Sunday talk shows look to diversify
NEW YORK - During a "Meet the Press" round table earlier this month, NBC's David Gregory turned to Rutgers University economist William Rodgers for an assessment of President Barack Obama's overseas trip. Rodgers said he'd give the president a grade of either A-minus or B-plus.
There was nothing remarkable about the discussion. Yet Rodgers's presence, his first time on "Meet the Press," illustrated a quiet effort at improving diversity on the Sunday morning political talk shows.
Rodgers's appearance marked one of 40 times a black American had been on one of the four broadcast shows this year, through April 12. During the same period two years ago, there were 25 appearances.
"We wanted to try to broaden the voices that we have on our round table, and that includes more diverse voices in terms of race, gender, and inside and outside of Washington," said Betsy Fischer, executive producer of "Meet the Press."
Even at a time the United States has elected a black president, these things are noticed. Michele Norris, host of National Public Radio's "All Things Considered," said she hears some "attagirls" on the street after she's been on a Sunday morning round table. Ian Cameron, executive producer of ABC's "This Week," gets e-mails from the public about diversity.
The National Urban League Policy Institute was critical of the programs in a report issued four years ago that it called "Sunday Morning Apartheid."
"There is nothing more galling than having white people sitting around talking about black people, and that is often what happens during these shows," said Richard Prince, who writes regularly on diversity for the Maynard Institute for Journalism Education.

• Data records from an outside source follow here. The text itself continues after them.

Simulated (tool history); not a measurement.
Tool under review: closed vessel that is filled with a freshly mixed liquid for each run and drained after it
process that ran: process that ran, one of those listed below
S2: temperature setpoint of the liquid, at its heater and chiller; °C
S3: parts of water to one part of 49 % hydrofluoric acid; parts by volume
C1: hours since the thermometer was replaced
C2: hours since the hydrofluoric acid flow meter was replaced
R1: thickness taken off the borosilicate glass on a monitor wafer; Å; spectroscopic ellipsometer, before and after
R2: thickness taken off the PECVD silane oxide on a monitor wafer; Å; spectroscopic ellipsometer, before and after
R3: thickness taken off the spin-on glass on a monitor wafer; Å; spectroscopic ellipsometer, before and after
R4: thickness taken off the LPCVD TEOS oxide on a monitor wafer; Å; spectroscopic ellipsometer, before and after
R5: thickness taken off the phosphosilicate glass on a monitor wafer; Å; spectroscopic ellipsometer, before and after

Cameron said he first became conscious of the issue while working at a Canadian TV network in 1989 and a columnist mocked a program for being little more than "three white guys talking about the economy." Cameron was responsible for booking the show's guests.
Beyond offering different perspectives, Rodgers said one of his teaching assistants recently reminded him of the unspoken impact of diversity.
"In African-Americans' absence, there may be this subtle perception that African-Americans, or women, or Latinos don't think at that level or are not able to articulate," said Rodgers, a former chief economist at the US Department of Labor and recipient of a Ph.D from Harvard. "From a standpoint of images where perception is reality, it is important."
The election of a black president probably makes producers more aware of the need to make the effort, he said.
"If you have an individual who can be president, then there are all kinds of people who can be just as effective," he said. "How much you can quantify it, it's too early to tell."
Two of the 40 appearances were by Obama himself, on "This Week" in January and CBS's "Face the Nation" in March.